The company says that as its data centre rollout continues, three new core facilities will be added in South Africa, and it will expand its OADC Durban facility.
The first phase of OADC’s flagship facility is built on the largest single data centre campus in West Africa with an expansion capacity of up to 20MW of site load across 7,200m of white space.
High-capacity international connectivity will be available directly from the facility as soon as the Equiano subsea cable goes live at the end of this year and the data centre is interconnected to all cable landing stations.
OADC CEO Dr Ayotunde Coker said: “OADC Lagos is our flagship data centre, offering tailored hosting/colocation solutions and high-availability interconnection to existing internet exchange points in Lagos.
“It also hosts the landing of Google’s 144 Terabit per second Equiano cable, delivering an open-access gateway to hyperscale international connectivity, and as such playing a crucial role in meeting Nigeria's future international connectivity needs.
“OADC Lagos is integral to our unique, core-to-edge, open-access DC ecosystem. Key clients from the cloud and telco community have committed their expansion to OADC Lagos, while we also continue to progress our plans for nationwide deployment of core and edge DCs during 2023.”
OADC has also deployed a new core data centre to serve the cloud ecosystem in Isando, Johannesburg.

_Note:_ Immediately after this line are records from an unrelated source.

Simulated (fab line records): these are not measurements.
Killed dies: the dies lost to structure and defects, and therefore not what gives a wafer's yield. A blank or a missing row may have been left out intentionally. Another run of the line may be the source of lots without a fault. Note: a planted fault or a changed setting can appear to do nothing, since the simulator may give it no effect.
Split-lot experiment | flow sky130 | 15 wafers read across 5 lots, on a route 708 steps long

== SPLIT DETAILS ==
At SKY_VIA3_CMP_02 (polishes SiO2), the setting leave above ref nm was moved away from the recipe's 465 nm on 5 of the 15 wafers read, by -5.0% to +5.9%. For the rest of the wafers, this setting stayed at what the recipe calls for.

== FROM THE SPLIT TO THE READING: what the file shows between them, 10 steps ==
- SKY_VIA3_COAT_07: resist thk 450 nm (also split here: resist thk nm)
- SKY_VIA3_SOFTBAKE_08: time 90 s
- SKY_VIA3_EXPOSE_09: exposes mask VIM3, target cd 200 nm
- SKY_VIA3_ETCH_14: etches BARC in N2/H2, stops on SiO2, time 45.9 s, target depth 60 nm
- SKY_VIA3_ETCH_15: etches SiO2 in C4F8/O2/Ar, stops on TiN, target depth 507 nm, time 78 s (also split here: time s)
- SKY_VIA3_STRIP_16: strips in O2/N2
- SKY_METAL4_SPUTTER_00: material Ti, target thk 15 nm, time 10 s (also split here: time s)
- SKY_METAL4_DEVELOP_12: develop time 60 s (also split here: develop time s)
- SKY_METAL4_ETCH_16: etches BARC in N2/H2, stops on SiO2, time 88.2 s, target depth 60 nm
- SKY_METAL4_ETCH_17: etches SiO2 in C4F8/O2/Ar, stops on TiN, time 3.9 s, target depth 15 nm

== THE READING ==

It is configured with an initial 1,600 square metres of IT white space and up to 7MW of site load, OADC JNB1 has significant expansion capacity enabling growth in line with client demand to 3,000 square metres.
Two new OADC DCs in Cape Town will be operational shortly, one coming online in Rondebosch in December, the second at Brackenfell in January 2023.
Both facilities have been configured with an initial 1,000+ square metres of IT white space, can be scaled up to 800+ racks as demand grows and have site loads of up to 5MW and 3MW respectively.